Before the 1870s, the land on which Bonham Road stands was largely open ground on the southern slopes of Brixton Hill—market gardens and fields that had fed London for centuries. The London Borough of Lambeth’s population more than trebled between 1801 and 1831, and pressures on housing land drove builders steadily southward. By the middle of the century, as British History Online records in the Survey of London, Brixton and its neighbouring roads were absorbing dense rows of working- and lower-middle-class terraces built on former glebe and freehold land.
Pre-1870
Open Ground
The land forms part of the agricultural fringes of Brixton Hill, used for market gardens and smallholdings serving the expanding city.
c. 1878
Road Formation
Apportionment files dated 1878 record owners and occupiers of properties on Bonham Road, confirming the street was being built out and surfaced during this period.
c. 1888
Fully Developed
Ordnance Survey maps of the late 1880s show Bonham Road as a completed terrace street within the settled grid of Brixton Hill roads.
1970
Lambert Road Works
Photographic records show Bonham Road’s junction with Lambert Road during redevelopment works in the area, with St Saviour’s Church visible to the south.
Post-2000
Conservation Context
The wider Brixton Hill terrace stock gains increasing recognition as a coherent example of late-Victorian speculative housebuilding in inner south London.
Did You Know?
Apportionment files from 1878 charged each property owner on Bonham Road their share of the cost of laying paths and roadways adjacent to their land—an early form of the infrastructure levy still used in housebuilding today.
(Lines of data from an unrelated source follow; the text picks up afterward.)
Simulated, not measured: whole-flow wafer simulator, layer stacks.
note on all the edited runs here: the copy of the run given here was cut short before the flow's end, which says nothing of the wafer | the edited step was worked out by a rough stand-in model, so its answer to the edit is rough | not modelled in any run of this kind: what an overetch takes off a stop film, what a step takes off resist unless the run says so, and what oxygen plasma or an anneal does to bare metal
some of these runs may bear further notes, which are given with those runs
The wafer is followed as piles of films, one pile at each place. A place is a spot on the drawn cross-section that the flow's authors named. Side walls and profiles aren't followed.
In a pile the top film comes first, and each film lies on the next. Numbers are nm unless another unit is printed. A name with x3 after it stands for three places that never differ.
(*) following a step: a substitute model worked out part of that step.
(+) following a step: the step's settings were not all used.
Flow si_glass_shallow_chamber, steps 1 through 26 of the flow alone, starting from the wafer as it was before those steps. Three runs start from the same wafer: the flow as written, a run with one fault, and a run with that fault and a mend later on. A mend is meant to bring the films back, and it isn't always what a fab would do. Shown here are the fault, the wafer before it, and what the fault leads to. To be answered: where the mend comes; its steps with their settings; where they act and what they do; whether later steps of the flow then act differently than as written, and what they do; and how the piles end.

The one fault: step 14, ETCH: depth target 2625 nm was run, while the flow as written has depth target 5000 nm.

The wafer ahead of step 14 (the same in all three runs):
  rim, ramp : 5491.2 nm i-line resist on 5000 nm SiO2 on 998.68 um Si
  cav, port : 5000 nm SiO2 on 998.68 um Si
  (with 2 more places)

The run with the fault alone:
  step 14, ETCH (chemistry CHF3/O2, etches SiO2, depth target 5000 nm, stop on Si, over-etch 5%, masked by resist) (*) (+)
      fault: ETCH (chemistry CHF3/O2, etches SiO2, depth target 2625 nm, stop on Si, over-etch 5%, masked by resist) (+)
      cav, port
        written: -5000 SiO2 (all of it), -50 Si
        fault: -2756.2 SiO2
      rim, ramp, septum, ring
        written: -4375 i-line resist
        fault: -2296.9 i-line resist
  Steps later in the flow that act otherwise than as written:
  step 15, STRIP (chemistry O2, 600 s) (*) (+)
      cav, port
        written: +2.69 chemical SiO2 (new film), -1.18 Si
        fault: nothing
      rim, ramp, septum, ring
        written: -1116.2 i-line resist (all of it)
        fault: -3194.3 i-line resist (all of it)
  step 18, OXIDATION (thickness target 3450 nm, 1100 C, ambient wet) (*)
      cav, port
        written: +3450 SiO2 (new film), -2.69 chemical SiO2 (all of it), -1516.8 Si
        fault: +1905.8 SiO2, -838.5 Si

The 1878 apportionment records list Miss Pratt, Mr Dawson, Mr Jarrett, and Miss Phillips among those bearing the costs of construction in the immediate area. These were the small landowners and speculators who built Victorian south London street by street, often investing life savings in two or three houses at a time. The grid of roads of which Bonham Road forms a part—Haycroft, Winslade, Sudbourne, Hayter—emerged from this same speculative wave within a decade.
Excavations and surveys of inner Lambeth by MOLA (Museum of London Archaeology) have documented how the Victorian transformation of south London frequently buried earlier agricultural and garden features beneath terrace foundations, with residual evidence of field boundaries and drainage channels surviving below ground level across the Brixton Hill area.